Submit from JSON file

Contents

Submit from JSON file#

DPDispatcher can submit a submission from a JSON file:

dpdisp submit submission.json

The JSON file must contain the submission configuration. An example of the JSON file is shown below.

 1{
 2    "work_base": "0_md/",
 3    "machine": {
 4        "batch_type": "Shell",
 5        "local_root": "./",
 6        "context_type": "LazyLocalContext"
 7    },
 8    "resources": {
 9        "number_node": 1,
10        "cpu_per_node": 1,
11        "gpu_per_node": 0,
12        "queue_name": "",
13        "group_size": 1
14    },
15    "forward_common_files": [],
16    "backward_common_files": [],
17    "task_list": [
18        {
19            "command": "echo hello",
20            "task_work_path": "task1/",
21            "forward_files": [],
22            "backward_files": [],
23            "outlog": "log",
24            "errlog": "err"
25        }
26    ]
27}

The JSON entries for submission are defined as follows:

submission:#
type: dict
argument path: submission

Submission configuration

work_base:#
type: str
argument path: submission/work_base

Base directory for the work

forward_common_files:#
type: typing.List[str], optional, default: []
argument path: submission/forward_common_files

Common files to forward to the remote machine

backward_common_files:#
type: typing.List[str], optional, default: []
argument path: submission/backward_common_files

Common files to backward from the remote machine

machine:#
type: dict
argument path: submission/machine

Machine configuration. See related documentation for details.

batch_type:#
type: str
argument path: submission/machine/batch_type

The batch job system type. Option: Torque, PBS, OpenAPI, DistributedShell, LSF, Slurm, SGE, Fugaku, SlurmJobArray, Bohrium, Shell, JH_UniScheduler

local_root:#
type: str | NoneType
argument path: submission/machine/local_root

The dir where the tasks and relating files locate. Typically the project dir.

remote_root:#
type: str | NoneType, optional
argument path: submission/machine/remote_root

The dir where the tasks are executed on the remote machine. Only needed when context is not lazy-local.

clean_asynchronously:#
type: bool, optional, default: False
argument path: submission/machine/clean_asynchronously

Clean the remote directory asynchronously after the job finishes.

retry_count:#
type: int, optional, default: 3
argument path: submission/machine/retry_count

Number of retries to resubmit failed jobs.
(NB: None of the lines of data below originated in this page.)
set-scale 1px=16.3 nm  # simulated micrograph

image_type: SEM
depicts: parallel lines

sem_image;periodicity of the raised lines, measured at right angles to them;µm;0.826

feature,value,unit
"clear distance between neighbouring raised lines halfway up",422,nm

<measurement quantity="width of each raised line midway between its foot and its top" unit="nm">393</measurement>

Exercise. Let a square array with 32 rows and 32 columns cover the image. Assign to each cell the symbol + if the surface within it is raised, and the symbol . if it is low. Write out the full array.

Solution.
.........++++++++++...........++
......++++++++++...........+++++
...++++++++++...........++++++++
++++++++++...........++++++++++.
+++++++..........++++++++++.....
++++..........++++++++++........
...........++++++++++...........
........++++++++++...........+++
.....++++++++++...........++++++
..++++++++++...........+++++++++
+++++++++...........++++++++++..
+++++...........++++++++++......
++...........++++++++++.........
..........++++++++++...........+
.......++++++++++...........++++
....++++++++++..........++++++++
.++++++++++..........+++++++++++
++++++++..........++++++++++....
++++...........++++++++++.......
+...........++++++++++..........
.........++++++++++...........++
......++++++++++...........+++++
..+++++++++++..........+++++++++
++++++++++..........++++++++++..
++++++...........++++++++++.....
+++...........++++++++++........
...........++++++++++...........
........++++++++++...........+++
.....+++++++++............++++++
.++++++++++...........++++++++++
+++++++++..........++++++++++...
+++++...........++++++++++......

Depending on the value of context_type, different sub args are accepted.

context_type:#

The connection used to remote machine. Option: LocalContext, LazyLocalContext, SSHContext, BohriumContext, HDFSContext, OpenAPIContext

When |flag:submission/machine/context_type|_ is set to OpenAPIContext (or its aliases openapicontext, OpenAPI, openapi):

remote_profile:#
type: dict, optional
argument path: submission/machine[OpenAPIContext]/remote_profile

The information used to maintain the connection with remote machine. This field is empty for this context.

When |flag:submission/machine/context_type|_ is set to LocalContext (or its aliases localcontext, Local, local):

remote_profile:#
type: dict, optional
argument path: submission/machine[LocalContext]/remote_profile

The information used to maintain the local machine.

When |flag:submission/machine/context_type|_ is set to HDFSContext (or its aliases hdfscontext, HDFS, hdfs):

remote_profile:#
type: dict, optional
argument path: submission/machine[HDFSContext]/remote_profile

The information used to maintain the connection with remote machine. This field is empty for this context.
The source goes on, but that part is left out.